I am sitting here, fatigued from fighting allergies and looking forward to my second year of taking the #bloglikecrazy challenge. Every day in November (per See Jane Write founder Javacia Harris Bowser), we are challenged to write a post.
It couldn’t have come at a better time for me. The last 2-3 months, I intentionally took some time away from consistent blogging. Hubby and I are on a healing journey that became more serious in nature in August. There wasn’t much left in me to express.
I couldn’t seem to find the words. I didn’t want to look at new recipes and there seemed to be no words left to write about any aspect of writing.
After the Digital Storytelling Workshop for Women of Color at the University of Alabama Tuscaloosa, new life was breathed into me. I want to keep blogging but I know I want to shift my focus. After all, I am interested in so many things: minimalism, plant-based food, natural hair, spirituality and religion, dance, travel, natural healing, fertility, reading, storytelling, paying off debt, giving back and becoming an established writer with entrepreneurial skills.
Although I am not sure what that looks like yet on this site, I do feel drawn to figuring it out now.
I believe blogging like crazy will help me shape these ideas and forge a new path for me as I head into 2019.
Every week, I try new plant-based recipes and explore ways to move my lifestyle away from “if it’s vegan, I’ll eat it” to “whole foods plant-based.” I can’t say I am always successful but I see the difference. For example, I cooked without oil for several meals this week and after a rigorous workout, I chose to blend a Honeydew lime smoothie with watermelon on the side. It helps to eat something light but filling and I can sit here and write afterwards without a problem. I even managed to release 3.8 lbs this week and I know it’s because of a concentrated effort to adjust my habits and a willingness to adjust my attitude. There were (and sometimes are) times where I wouldn’t consider the fruit smoothie and melon as a worthy snack after exercise. My greedy eyes would be searching for a “real meal.”
I know this mentality is something that is learned and ingrained after a period of time. I believe making wellness a priority will change my eyes with many things. I am looking forward to it, especially as I get more busy with my writing.
Have you made any changes lately that has impacted your wellness? If not, what do you plan to do?
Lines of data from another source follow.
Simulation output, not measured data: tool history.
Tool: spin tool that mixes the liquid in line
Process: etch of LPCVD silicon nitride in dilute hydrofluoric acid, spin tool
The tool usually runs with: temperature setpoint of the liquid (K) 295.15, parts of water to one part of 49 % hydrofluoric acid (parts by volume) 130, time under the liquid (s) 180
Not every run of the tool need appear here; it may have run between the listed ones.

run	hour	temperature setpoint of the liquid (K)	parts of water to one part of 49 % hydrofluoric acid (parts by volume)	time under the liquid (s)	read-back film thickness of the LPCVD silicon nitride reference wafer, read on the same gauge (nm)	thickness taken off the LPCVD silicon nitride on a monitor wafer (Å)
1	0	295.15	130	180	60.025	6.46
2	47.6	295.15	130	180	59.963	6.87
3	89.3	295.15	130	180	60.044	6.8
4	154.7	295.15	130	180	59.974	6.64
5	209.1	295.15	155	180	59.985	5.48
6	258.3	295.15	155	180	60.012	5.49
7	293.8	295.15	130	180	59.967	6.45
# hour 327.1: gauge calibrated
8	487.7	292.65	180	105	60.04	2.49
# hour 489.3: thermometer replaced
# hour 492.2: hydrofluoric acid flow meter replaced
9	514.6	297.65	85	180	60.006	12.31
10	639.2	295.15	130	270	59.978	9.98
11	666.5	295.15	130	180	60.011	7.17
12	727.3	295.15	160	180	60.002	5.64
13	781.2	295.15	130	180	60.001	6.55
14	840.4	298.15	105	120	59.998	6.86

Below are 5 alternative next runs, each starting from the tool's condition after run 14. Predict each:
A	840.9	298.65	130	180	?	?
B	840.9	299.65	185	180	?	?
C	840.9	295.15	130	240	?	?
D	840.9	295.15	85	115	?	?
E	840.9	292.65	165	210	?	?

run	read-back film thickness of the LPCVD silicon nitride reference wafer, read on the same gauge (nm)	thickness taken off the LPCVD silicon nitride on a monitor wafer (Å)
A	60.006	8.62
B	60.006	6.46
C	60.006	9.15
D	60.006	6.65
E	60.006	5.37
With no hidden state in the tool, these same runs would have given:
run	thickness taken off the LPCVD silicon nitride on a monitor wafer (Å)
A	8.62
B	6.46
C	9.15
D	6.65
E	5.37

I have been thinking about what should be next in plant-based journey. I have thought about cutting out wheat, oil and finally going ahead and removing all soy-based products from my diet. It would be hard for me to stop myself from feasting on the chicken-fried tofu from Whole Foods but of course, I would survive. I can’t help but feel like there is something I am missing and something I am moving towards. In terms of what I am missing, I am missing consistent discipline with everything to be truthful. I have been able to maintain my blogging schedule, met my E-Book publication goal and will start working back on my novel and another project soon. However, when it comes to my self-care I am definitely slipping. I have not focused on doing both. I have thought about it but I would be a liar if I said I have taken consistent action. I’ve been missing dance class which I love and have been snacking late for no reason whatsoever. I wrote a piece about being scared to be empty in one of my writing classes. I could mull over the reasons why or try to develop an origin story for this fear but I would rather funnel that energy into moving, getting to bed early and forming new habits. I am moving towards a new me that is healthy and for the first time, is starting to see animals. I mean, really value them. I even told hubby I wanted to visit an animal sanctuary. For those who don’t know me, this has NEVER been me. I have never owned a pet or particularly cared to pet an animal. It was not for me or to ever be for me but eating this way has changed me. I find myself more curious than I have ever been. I don’t know where this newfound curiosity will take me but I am willing to follow along.
A important part of this blog is to focus on my wellness journey. My healing from it all-the weight, the PCOS, the psoriasis, etc..I know I don’t write enough or almost at all about it. I post what I cook on Mondays but not much else. I think I want Thursdays to be a wellness update.
I am not sure if I will include pounds lost or skin cleared but it will be real and it will be here.
After #bloglikecrazy (30 days of blogging in November) was over, I still felt like there was something else I had to do. I kept feeling like there was something missing. It’s probably because I had built a habit. I love knowing I wrote every day and when I stopped, there was a longing there. That left no room to doubt that no matter what the outcome, I will always write.
I cannot pretend I will always want to because laziness and frustration are real. But I can’t let laziness and frustration become more of a reality than persistence and consistency. The only thing I can control about this process is my effort. Even through the fatigue I feel right now, it keeps ringing in my head.
The part of me that wants to control everything is driven crazy by the fact I can’t control what happens after a submission, a pitch idea, a fellowship application or a challenge like #bloglikecrazy. But I have learned to treasure the freedom that comes with it, too. I put myself out there, fight my fight and then let go.
It’s the close of Day 6 of 21-day Water-Workout-Write 21-Day Challenge. I definitely have to work on getting one workout in before work. I can’t believe how hard it was for me to move this morning. I understand old habits die hard. I am clearly pulling from a deeper place and writing about it every day was the only reason I worked out today. I am not sure if it is just sheer laziness or gloomy skies but I didn’t move and do both workouts until about an hour and a half ago. I drank water and am halfway to my goal.
I put one of Jeanette Jenkins Pop Sugar workouts from YouTube and made it about a half-hour. She started to do burpees and even the modification model’s version horrified me so I decided I would take a quick break and find something else. I found a Zumba compilation and a reggae dance workout. I gave it my all, single-single-doubled through the yawns and the sweat.
I feel like I am running to catch up with my goal and on another day, something could easily make me veer off course. But I made it through today and I can only allow myself to worry about today. Tomorrow will have its own challenges and triumphs.